SARASOTA, Fla. -- Staff at Dukane Seacom is busy putting together underwater locating devices.
“The purpose is to locate the cockpit recorders and flight recorders in the event of an incident,” said Jeff Densmore, Dukane-Seacom’s Director of Engineering.
Every commercial airliner is required to have a locator beacon attached to their black box and Dukane-Seacom located in Sarasota provides a large percentage of beacons to the aviation market.
“We sell to the recorder manufacturers, there is quite a number of them and then they compete for the business with Boeing and Airbus and whomever else requires the equipment.”
The missing Malaysia Airline Boeing triple 7 has a locator beacon on board.
“When they get wet they activate and once active they will emit a pulse that is once a second, just a brief pulse.”
But recovery operations have to be relatively close to the crash site to hear the pulse emitted by the beacon with underwater microphones.
“They only have a range of about two nautical miles and so to be able to hear it you have to be within pretty close proximity. The idea is to find the recorder once you know the general area that you are looking.”
And the clock is ticking because once the beacon is activated it will only last approximately 30 days.
“We test everyone of these devices so we have an idea if they will go longer than 30 days. So we can look up in our records once we know the serial number we can look up in our test records and say they can go 32 days or 34 days.”
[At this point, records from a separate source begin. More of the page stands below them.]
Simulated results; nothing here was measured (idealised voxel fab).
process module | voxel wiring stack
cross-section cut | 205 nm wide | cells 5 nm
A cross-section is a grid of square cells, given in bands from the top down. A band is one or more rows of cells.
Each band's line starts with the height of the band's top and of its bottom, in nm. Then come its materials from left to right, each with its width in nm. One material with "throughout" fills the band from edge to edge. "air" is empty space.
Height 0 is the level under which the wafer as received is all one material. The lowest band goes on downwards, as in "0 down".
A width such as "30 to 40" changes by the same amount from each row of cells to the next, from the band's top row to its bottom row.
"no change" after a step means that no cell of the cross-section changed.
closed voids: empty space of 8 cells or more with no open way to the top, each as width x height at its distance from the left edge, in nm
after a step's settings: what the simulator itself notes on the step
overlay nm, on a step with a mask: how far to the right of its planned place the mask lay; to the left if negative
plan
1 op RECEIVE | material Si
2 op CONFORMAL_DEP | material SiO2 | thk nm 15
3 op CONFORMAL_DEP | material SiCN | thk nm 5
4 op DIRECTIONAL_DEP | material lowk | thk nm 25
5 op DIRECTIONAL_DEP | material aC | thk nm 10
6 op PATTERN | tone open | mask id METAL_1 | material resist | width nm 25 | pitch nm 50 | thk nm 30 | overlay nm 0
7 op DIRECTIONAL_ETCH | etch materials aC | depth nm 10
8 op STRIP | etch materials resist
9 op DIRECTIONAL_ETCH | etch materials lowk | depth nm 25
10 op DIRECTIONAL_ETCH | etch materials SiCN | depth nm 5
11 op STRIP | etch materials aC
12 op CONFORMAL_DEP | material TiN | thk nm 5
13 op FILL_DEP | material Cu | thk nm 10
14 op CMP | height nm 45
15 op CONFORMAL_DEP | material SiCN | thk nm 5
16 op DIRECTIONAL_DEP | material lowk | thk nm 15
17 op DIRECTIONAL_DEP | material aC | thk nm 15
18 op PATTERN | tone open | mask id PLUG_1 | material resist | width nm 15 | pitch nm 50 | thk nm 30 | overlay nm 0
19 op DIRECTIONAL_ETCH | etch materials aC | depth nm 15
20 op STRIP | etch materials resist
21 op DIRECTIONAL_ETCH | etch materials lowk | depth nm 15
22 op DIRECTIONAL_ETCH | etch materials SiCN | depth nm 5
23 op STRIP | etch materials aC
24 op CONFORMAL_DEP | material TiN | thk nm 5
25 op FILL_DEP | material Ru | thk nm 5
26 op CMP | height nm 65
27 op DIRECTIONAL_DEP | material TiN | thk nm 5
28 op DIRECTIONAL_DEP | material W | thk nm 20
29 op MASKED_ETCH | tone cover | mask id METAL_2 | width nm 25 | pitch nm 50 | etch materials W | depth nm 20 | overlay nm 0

Dukane-Seacom employees build about 100 underwater beacons a day. Every beacon is tested underwater in one of two 50-thousand gallon water tanks to ensure every beacon emits a pulse.
This is the most important part of the airplane -- the black box. All the information is located in this part. Seacom’s beacon will last for 30 days once it hits the water. By this time next year federal requirements will require that this beacon last for 90 days.